He was born Aug. 1, 1928, in Mount Carmel, a son of the late Peter and Helen (Rosinski) Koncewicz.

He attended St. Joseph Church Elementary School in Mount Carmel and was a 1946 graduate of Mount Carmel High School.

Bob’s involvement in the anthracite coal industry started in the mid-1940s when he and Ed Helfrick, then high school seniors, began what became a long-term and highly productive partnership. They began with a delivery truck which they used to transport coal to the Philadelphia area. Their families thought they were just working late afternoons and on weekends, but the truth is, they each occasionally invented excuses so they could skip school to devote time to their fledgling business. Bob and Ed continued their affiliation after high school, investing in a dump truck and bulldozer for hauling and loading coal.

In 1954, when the local coal industry experienced a serious economic downturn, Bob and his partner ventured to French Guyana in South America to dredge for gold in the Boulanger River. They learned about this opportunity through a newspaper advertisement placed by a company in Washington, D.C., that was looking for a reputable firm that could do excavation. Five or six local residents accompanied them to work in extremely harsh conditions 50 miles into the interior of the country. Working on the Boulanger, they spent much of their day battling large snakes, and their safety was dependent on them carrying side arms with them at all times. Bob and Ed were in South America about three years, and although they earned very little from the work, the learning experience was invaluable to them in charting their business careers.

When they returned to the area in 1957, the partners did ground excavation work at the site that became the Selinsgrove School. They were also involved in a coal stripping business in Centralia, and around the late 1950s, they officially incorporated their business as Kerris and Helfrick Inc.

In 1966, Kerris and Helfrick purchased the Glen Burn Colliery from Susquehanna Coal Co. In 1969, they acquired the International Truck dealership to form Norco Truck and Diesel. They later started Bear Gap Stone, a quarry, in 1968. In the 1960s, they also purchased the former Sayre property, near Mount Carmel, from Jack Cullen and Jack Lynott.

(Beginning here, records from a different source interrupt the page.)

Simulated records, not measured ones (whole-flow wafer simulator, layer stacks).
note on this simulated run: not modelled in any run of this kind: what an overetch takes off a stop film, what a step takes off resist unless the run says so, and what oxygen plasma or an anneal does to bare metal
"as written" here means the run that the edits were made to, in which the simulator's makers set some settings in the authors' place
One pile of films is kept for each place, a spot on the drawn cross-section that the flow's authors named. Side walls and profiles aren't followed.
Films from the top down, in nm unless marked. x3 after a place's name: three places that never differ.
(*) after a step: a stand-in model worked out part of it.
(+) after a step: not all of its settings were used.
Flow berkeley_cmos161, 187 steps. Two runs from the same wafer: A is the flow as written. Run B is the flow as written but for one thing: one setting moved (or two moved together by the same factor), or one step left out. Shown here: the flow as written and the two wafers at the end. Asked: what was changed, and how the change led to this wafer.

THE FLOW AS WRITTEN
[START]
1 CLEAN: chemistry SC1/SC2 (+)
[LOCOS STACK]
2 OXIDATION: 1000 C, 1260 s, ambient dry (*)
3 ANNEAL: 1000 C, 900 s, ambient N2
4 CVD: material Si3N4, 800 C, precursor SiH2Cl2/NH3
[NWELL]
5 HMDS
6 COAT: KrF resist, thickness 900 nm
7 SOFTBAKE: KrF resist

Over the years, the Kerris and Helfrick firm was involved in projects to extinguish mine fires at the east end of Mount Carmel and in Kulpmont, Forestville and Summit Hill, and in a drilling project to locate a mine fire at Coal Run.

Bob retired from the coal business around 1984. However, the quarry was operated for another 10 years or so. Some of the ground previously used for Bob’s coal operation was transformed into the housing development known as Den-Mar Gardens, and was also developed as the sites for Northwestern Academy, Walmart and Reinhart Foodservice.

Bob was well known throughout the region for his vast knowledge of anthracite. He was strongly committed to anthracite coal research. While he and Ed owned Glen Burn, they worked with LAREDO to establish what became a successful and widely acclaimed coal mine tour there. He also worked with other coal operators on the wage committee during meetings with representatives of the United Mine Workers.

Bob was proud of his tenure as a member of the board of Liberty State Bank in Mount Carmel. As a board member and later as president, he played a major leadership role in resolving the bank’s financial problems. He helped spearhead a successful merger of Liberty Bank with Commonwealth Bank, and served for a time as a member of the Commonwealth Bank board in Williamsport.

He was a member of Divine Redeemer Church, Mount Carmel. Of great comfort to the family is the many times people in the community, including former employees, commented about how fair Bob was in his dealings with others. He was great at solving problems of all kinds, always showing diplomacy and great tact in handling even the most stressful situations. His family and friends were always impressed by how good Bob was at fixing practically anything and his skill in telling others how to “do it right.” Bob and his younger brother, Dan, came by their fix-it skills thanks to all the time they spent “loafing” in the garage of their uncle John Rosinski, a coal hauler and all-around mechanic, who lived next door to them while they were growing up.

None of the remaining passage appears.